The triple integral ∭_W f(x,y,z) dV gives signed volume or accumulates density. In Cartesian coordinates, dV = dx dy dz, and the integral becomes an iterated integral with three steps.
You have already computed double integrals by slicing a two-dimensional region into strips and integrating layer by layer. A triple integral extends this process one dimension further: you slice a three-dimensional solid W into thin slabs, then into columns, then into small box-shaped pieces of volume dV = dx dy dz. The triple iterated integral ∫∫∫ f(x,y,z) dx dy dz integrates out one variable at a time, treating all other variables as constants during each step. The three integrations correspond to three nested loops: innermost first, outermost last.
The geometric meaning depends on f. When f(x,y,z) = 1, the triple integral ∭_W 1 dV equals the volume of W — every tiny box contributes its volume 1 · dx dy dz, and summing over W gives the total. When f represents mass density (mass per unit volume), ∭_W f dV equals total mass. When f represents charge density, the integral gives total charge. Triple integrals are the natural tool whenever a quantity is distributed continuously through a three-dimensional region and you want the total.

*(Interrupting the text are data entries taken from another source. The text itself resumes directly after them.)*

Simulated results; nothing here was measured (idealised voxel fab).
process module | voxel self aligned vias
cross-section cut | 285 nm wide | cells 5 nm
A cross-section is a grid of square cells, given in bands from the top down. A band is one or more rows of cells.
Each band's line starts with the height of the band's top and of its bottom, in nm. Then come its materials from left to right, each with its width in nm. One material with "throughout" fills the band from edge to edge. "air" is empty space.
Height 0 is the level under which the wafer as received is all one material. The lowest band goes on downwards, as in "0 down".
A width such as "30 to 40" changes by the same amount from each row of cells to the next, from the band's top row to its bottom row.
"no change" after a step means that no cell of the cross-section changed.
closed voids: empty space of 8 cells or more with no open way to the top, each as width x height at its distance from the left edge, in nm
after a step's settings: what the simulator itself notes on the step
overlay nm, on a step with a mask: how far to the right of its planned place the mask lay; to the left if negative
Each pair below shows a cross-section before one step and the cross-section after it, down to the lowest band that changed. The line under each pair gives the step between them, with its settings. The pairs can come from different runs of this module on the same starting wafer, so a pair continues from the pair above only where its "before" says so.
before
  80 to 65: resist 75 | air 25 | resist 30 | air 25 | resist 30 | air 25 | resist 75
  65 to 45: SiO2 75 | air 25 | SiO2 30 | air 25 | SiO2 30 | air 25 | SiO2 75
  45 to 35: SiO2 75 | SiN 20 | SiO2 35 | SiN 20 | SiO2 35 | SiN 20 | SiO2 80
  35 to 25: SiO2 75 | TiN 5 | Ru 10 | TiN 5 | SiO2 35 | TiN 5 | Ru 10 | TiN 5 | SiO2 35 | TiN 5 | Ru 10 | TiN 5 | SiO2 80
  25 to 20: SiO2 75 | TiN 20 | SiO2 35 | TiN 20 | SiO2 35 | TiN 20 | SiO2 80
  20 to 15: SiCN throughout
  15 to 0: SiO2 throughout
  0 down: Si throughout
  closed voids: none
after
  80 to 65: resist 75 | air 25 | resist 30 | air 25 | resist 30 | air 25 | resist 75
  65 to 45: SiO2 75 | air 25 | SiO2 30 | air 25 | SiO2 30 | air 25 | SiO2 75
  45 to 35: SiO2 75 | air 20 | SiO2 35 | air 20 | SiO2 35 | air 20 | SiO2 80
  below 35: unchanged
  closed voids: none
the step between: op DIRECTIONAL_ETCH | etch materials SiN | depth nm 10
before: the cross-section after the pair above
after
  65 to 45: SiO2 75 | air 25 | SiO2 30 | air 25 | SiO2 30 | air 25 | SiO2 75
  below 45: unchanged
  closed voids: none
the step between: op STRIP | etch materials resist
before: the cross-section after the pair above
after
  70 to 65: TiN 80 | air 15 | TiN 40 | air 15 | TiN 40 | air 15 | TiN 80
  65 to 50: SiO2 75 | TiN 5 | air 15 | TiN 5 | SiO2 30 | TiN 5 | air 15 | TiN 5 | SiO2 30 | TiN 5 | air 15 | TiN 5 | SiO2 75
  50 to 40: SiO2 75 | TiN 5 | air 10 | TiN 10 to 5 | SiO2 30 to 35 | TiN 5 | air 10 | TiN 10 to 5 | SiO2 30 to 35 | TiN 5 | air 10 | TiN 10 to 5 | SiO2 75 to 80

Setting up the limits requires describing the region W precisely. For a rectangular box a ≤ x ≤ b, c ≤ y ≤ d, e ≤ z ≤ g, all six limits are constants and the integral is straightforward. For a non-rectangular solid — say the region above the xy-plane, below z = 4 - x² - y², for x and y inside the unit square — the limits interact: z runs from 0 to 4 - x² - y², while x and y have constant limits. The inner integral (in z) is computed first with x and y fixed, producing a function of x and y; then the double integral over x and y finishes the calculation.
Choosing the order of integration is where the real skill lies. The same solid W can be described with any of six orderings (dx dy dz, dx dz dy, dy dx dz, and so on), and the correct limits differ for each. A solid described naturally as "for each (x, y) in region D, z runs from the lower surface to the upper surface" calls for integrating z first (inner), then (x, y) over D. If the solid is instead described by cross-sections perpendicular to the z-axis — "at height z, the cross-section is region D(z)" — then integrate over x and y first (inner and middle), z last (outer). Drawing the solid and identifying its natural description is always the first step before writing any integral limits.